LOYALTY, TREACHERY BLUR IN DIVIDED PHILIPPINE MILITARY
[Reuters]
Published date: 1st Sep 1987
1 September 1987
Reuters News
English
(c) 1987 Reuters Limited
MANILA, Sept 1, Reuter – “Who goes there — friend or foe?”
That traditional challenge has acquired new meaning here after last week’s uprising by elite soldiers who helped President Corazon Aquino to power last year, analysts said on Tuesday.
A senior army officer who did not wish to be identified told Reuters the coup bid had proved loyalty to an individual now weighed more than allegiance to the state.
The August 28 coup attempt pitted rebel Colonel Gregorio “Gringo” Honasan, fiercely loyal to opposition leader and former defence minister Juan Ponce Enrile, against armed forces chief General Fidel Ramos, a staunch Aquino backer.
“It was touch and go,” said one Western military analyst. He said at one point early in Friday’s revolt it was unclear which side many senior officers would take.
“Just two years ago, during the last months of Ferdinand Marcos’s rule, Ramos had secretly encouraged Honasan’s Reform the Armed Forces Movement,” called RAM, the army officer said. “Last year they united to topple Marcos. So who is whose enemy?”

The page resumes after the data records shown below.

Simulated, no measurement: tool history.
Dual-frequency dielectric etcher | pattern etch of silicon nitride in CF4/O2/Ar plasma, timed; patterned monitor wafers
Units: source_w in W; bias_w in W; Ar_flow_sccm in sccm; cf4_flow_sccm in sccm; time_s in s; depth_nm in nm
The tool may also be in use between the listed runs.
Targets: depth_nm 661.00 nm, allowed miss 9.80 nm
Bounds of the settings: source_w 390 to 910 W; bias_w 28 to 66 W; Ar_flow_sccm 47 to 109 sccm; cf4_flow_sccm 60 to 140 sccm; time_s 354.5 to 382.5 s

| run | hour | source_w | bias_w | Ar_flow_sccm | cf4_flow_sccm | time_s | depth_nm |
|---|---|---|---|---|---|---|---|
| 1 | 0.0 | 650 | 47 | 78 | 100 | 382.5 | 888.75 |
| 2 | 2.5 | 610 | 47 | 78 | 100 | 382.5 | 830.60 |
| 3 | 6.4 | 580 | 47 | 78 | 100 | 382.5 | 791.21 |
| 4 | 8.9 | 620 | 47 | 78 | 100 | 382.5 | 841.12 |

In 1985, the officer said, the cause RAM was fighting for — better treatment for rank-and-file soldiers and greater professionalism — had seemed attractive to Marcos’s opponents.
“Now those same objectives seem diabolical to the same people,” he said.
Unlike the nearly bloodless February, 1986, revolution, the fifth Aquino-era coup attempt sparked the worst street fighting seen in Manila since World War Two, leaving 40 dead and more than 270 wounded.
A senior Defence Department official said Honasan’s revolt held costly lessons for Aquino.
Foremost was the shocking failure of intelligence, he said.
Honasan and his rebel troops drove the two hours from Fort Magsaysay in Nueva Ecija province unhindered. They stormed the presidential palace, wounding Aquino’s son and killing several bodyguards, then went on to seize two of the largest military camps in Manila and a third just north of the capital.
“There will have to be a rolling of heads,” the defence official said, “and any shake-up in the military hierarchy must begin with Ramos himself.”
He said Ramos had shown many signs of weak leadership.
When Aquino dismissed Enrile last November after the young, idealistic RAM officers were linked to an alleged coup plot, Honasan and his closest allies were banished from Manila, the official said.
Honasan became a combat instructor at Fort Magsaysay, headquarters of the elite First Infantry Division, which is meant to lead Philippine defence in times of war. “If that kind of unit turns traitor, then what’s left?” the official said.
Another RAM leader, Colonel Eduardo Kapunan, was sent as a tactical instructor to the Philippine Military Academy, where about 830 cadets staged a hunger strike to support Friday’s coup attempt.
In January, Ramos held back from storming a Manila television station held by about 300 rebel soldiers after an all-night shouting match with RAM officers who threatened to revolt if force was used, the defence official said.
“I think it is vital the government understands the growing public perception that there is both a lack of cohesive direction and leadership in the military,” Ricardo Romulo, chairman of the Makati Business Club, told Reuters.
One Western military attache told Reuters that Ramos’s ruthless crushing of the latest coup bid would only Increase dislike for him within the military.
“Aquino may feel she needs to replace him to help reunify the army, but if she does, the rebels will have won,” he said.
Francisco Nemenzo, professor of Political Science at the University of the Philippines, was blunt in his assessment.
“Let us not look at the military as a monolith,” he said. “Bear in mind that they are fragmented, with several unofficial chains of command. Now the best officers are hunted as rebels.”
The defence official said Marcos had pampered the officer corps, securing their backing for his authoritarian rule, but had ended up sowing dissension in the ranks.
“Where else in the world will you find a golf course in every military camp?” he said.
Nemenzo said Aquino could no longer afford to be complacent.
“The government seemed to believe that just because we have a new constitution and congress we’ll live happily ever after,” he said. “That is a naive, legalistic view of reality. Aquino must not forget that In the short run, the only alternative to her is military rule. Do we want that?”